Momit Home Thermostat review: Price
We’ve tested all the popular smart thermostats, and the Momit is one of the least expensive. The thermostat itself costs just £59, but you’ll buy that only if you need additional room thermostats in a home that is plumbed for multiple zones. There’s a choice of colours: black, red, blue, gold and silver, and all are the same price.
Momit Home Thermostat review: Design and installation
The thermostat itself is not good looking, at least not in gold as we were sent for review. With its seven-segment LED display and angular styling, it almost looks like a relic from the 1980s. The all-plastic construction doesn’t help, but is expected at this price. Oddly, there’s no white option, which might look less conspicuous mounted in your hallway. The box is bigger than you might imagine at 100x100x25mm, and this is partly because it includes space for a pair of AA batteries if you choose not to power it from some existing in-wall wiring. Batteries are included in the box, and are said to last at least a year even with regular use. The gateway is tiny, though, and plugs into a spare Ethernet socket on your router. It’s powered via a microUSB cable, so if your router has a spare USB port (usually used for connecting a printer or hard drive) you may get away without having to use an extra mains socket. Our sample was sent with a European plug and no UK adaptor, but you can use any USB charger you have lying around, including one from an old phone. The Extension kit is fairly small and, like the thermostat, comes with screws and wall fixings: you just need to provide the drill and screwdriver. Unless you enlist the help of an electrician, this is a self-install product in the UK.

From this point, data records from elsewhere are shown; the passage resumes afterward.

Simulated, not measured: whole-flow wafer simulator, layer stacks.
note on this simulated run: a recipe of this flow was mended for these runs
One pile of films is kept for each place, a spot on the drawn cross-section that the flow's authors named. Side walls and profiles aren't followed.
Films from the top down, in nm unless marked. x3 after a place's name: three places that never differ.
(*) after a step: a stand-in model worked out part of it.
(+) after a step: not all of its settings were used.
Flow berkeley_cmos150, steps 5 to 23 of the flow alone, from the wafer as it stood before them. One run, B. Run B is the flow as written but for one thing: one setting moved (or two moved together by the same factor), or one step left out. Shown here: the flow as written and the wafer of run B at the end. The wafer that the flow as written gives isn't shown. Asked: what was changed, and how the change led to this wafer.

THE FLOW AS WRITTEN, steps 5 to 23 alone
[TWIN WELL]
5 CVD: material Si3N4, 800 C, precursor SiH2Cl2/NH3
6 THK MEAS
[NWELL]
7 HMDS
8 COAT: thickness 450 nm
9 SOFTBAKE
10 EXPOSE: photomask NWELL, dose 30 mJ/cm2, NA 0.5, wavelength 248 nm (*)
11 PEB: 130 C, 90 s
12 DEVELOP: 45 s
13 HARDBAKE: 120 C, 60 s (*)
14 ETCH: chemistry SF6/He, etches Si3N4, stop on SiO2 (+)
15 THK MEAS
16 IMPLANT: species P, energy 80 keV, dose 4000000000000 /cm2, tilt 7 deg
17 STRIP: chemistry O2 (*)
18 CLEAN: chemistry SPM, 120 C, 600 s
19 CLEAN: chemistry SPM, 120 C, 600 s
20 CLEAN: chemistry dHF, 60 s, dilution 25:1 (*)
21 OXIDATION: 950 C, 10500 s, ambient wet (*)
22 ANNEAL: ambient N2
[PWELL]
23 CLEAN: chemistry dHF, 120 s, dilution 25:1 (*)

No wires are included to connect the box to your boiler: it’s assumed that you already have existing wiring running to a control box of some description. If you don’t, you’ll need a four-core cable to carry mains power and the thermostat switch signal from the boiler to the box. In our case, there was a wireless box already connected for a dumb, but wireless thermostat so swapping it over to the Momit was relatively painless. Unusually, the connectors are a push fit, so you don’t even need a screwdriver. The quick-start manual offered a terse eight-step guide with tiny, hard to read diagrams and no description of what the buttons do or what the indicator lights mean – the same goes for the thermostat itself. These have been updated to fix this, but you’ll need to view or download them from Momit’s website.
Momit Home Thermostat review: Features
As you might expect from the low price, some features are missing (but there are also some nice extras, such as geo-location). Like all smart thermostats, the Momit lets you turn your heating on and off from anywhere in the world with an internet connection. You can also raise and lower the temperature and make other settings through the app or website. Apps are available for iOS and Android, Windows Phone and Blackberry. It doesn’t control hot water like the Hive or Nest 3rd-gen thermostats, but it can control air conditioning systems for both heating and cooling. Like Tado, it uses geolocation to turn the heating off or on when you are further or closer than the distance you specify in the app. To do this, it uses your home address which you enter when you first set up the app (it’s tricky to do this as you have to enter the address on one line in exactly the format specified. If you don’t, the location won’t be found on the map and you can’t continue to the next screen.) The other factor which determines the distance is, of course, your phone. It means that, although you can use the app on a tablet, you won’t be able to use the geolocation feature unless it has a GPS receiver. And you’ll have to carry the tablet everywhere with you. Even if you decide to disable geolocation, there’s presence detection (motion and light sensing) which allows the Momit to turn off the heating if it thinks no-one is at home. You can specify the time for this – we went for one hour – unlike Nest which doesn’t have any such option and can end up heating your house for hours after you’ve gone out after, forgetting to turn off the heating. Setting times is a fiddly business in the Android app we tried out as you have to use sliders which have too big a range, so it’s very difficult to be precise. It would be far better to be able to enter exact timings instead of having a slider. The app and manuals also talk about ‘air conditioning systems’ which of course needs to be changed to ‘heating’ for the UK market.
During the initial setup (shown above), you’re asked when you wake up, leave the house, come home and go to bed. This is used to form a basic schedule which you can apply to different days. It’s possible to copy a day’s schedule to another day, but like the fiddly sliders, the interface is clunky and ugly. Momit could learn a thing or two from the Nest and Hive apps which are much better. By default, the schedule works exactly like a traditional programmer: it will turn the boiler on at the start of a heating period and switch it off at the end, unless the desired temperature is already reached, of course. The ‘Smart Mode’ works like Nest’s Learning feature: it takes notice of when you increase or decrease the temperature manually and can introduce new heating periods (or change the set temperature) if you make three similar changes, or more.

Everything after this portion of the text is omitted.